This may not look like your typical Works for Me Wednesday tip, but the nuggets of truth and wisdom are there. Buried deep. Beneath our stuff.
Let’s just call it:
How to Motivate Your Wife to Clean the Garage
by Tim
One of the things I often notice as I stroll up and down our street, is that garages are almost exclusively a male domain. Women may rule the kitchen, the living room and (in some cases) the laundry room, but in most cases men decide how garages are organized. In a day of rampant post-feminism, the garage stands proudly as one of the last bastions of masculinity. Men who walk timidly in their homes, carefully put the seat down on the toilet, and who meekly accept all manner of flowery decor in the bedroom, can still puff out their chest in pride of a well-maintained garage. Testosterone-promoting automotive supplies, tools, heavy shop-vacs, and lawn care equipment reign supreme in the inner sanctum of the garage.
Run for it, David, before the garage subsumes you!
Some men have each item carefully labeled and kept in its proper place, carving out a quiet pool of order in an ever-changing, chaotic world. Men who can’t parent their children, whose marriages are in shambles, whose finances and careers are spinning wildly out of control, can still have their tools lovingly racked and stacked in the garage.
Not too long ago I had occasion to visit one of my neighbors, and while I was there, he showed me his electrical circuit box. As the garage doors rolled silently up on well-oiled tracks, the gleam from the sealed and painted floor nearly blinded my eyes. Apart from a few tools and supplies, each carefully placed on individual shelves the garage was entirely empty. Even the shelves were discreetly small, and occupied only one of the walls. Waving dismissively at what might have been a fleck of dust on the floor, he gruffly apologized: “Sorry about the mess.” I marveled at the mindset of a man who could so effortlessly maintain a two-car garage as a monument to order and serenity. My eye was caught by the words on the spine of a single tome, on one of the shelves: The Feng Shui of Garages.
Not my actual neighbor’s garage, but it might as well have been.

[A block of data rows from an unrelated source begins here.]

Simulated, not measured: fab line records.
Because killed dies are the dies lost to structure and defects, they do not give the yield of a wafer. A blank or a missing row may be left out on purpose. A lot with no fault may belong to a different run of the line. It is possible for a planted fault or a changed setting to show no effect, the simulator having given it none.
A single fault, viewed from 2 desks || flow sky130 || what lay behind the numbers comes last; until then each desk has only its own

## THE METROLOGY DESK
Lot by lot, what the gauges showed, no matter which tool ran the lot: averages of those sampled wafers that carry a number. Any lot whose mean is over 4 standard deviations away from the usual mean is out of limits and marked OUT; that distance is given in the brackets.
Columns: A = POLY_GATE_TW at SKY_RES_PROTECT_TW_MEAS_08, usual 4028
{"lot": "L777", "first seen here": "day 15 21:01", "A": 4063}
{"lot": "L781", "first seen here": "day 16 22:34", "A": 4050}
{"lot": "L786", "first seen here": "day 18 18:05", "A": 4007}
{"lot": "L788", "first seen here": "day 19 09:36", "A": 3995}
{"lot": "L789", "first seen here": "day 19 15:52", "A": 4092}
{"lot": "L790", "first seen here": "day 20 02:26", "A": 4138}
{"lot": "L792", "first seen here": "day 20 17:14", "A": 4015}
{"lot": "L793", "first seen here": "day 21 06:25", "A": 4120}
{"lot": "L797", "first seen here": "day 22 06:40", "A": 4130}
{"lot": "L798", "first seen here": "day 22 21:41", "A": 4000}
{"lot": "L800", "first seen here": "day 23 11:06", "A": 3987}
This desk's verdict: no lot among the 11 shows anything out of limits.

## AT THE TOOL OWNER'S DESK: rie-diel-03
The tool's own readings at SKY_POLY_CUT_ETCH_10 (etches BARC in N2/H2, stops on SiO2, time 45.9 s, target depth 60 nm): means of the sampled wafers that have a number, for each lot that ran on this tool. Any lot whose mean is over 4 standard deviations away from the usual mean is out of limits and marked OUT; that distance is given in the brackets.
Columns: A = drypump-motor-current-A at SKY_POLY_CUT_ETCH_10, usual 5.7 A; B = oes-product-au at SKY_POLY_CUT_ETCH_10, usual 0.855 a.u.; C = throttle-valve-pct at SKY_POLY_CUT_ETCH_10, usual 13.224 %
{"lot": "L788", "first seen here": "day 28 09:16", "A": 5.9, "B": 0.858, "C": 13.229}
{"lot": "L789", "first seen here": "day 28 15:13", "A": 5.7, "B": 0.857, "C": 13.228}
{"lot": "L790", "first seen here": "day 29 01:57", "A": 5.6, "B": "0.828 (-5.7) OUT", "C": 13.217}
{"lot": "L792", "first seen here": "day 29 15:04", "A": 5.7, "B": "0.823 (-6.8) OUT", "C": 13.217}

I am not that sort of man.
Our house has, in defiance of all reason, a three-car garage. This is odd, because we have only two cars. It is also curious, because there is really no need at all for a garage in Western Washington, unless you own a car with a water-soluble paint job. If you are afraid to have rain on your car, or dislike running your windshield wipers, you’ve probably already moved to Phoenix.
I feel more serene already, don’t you?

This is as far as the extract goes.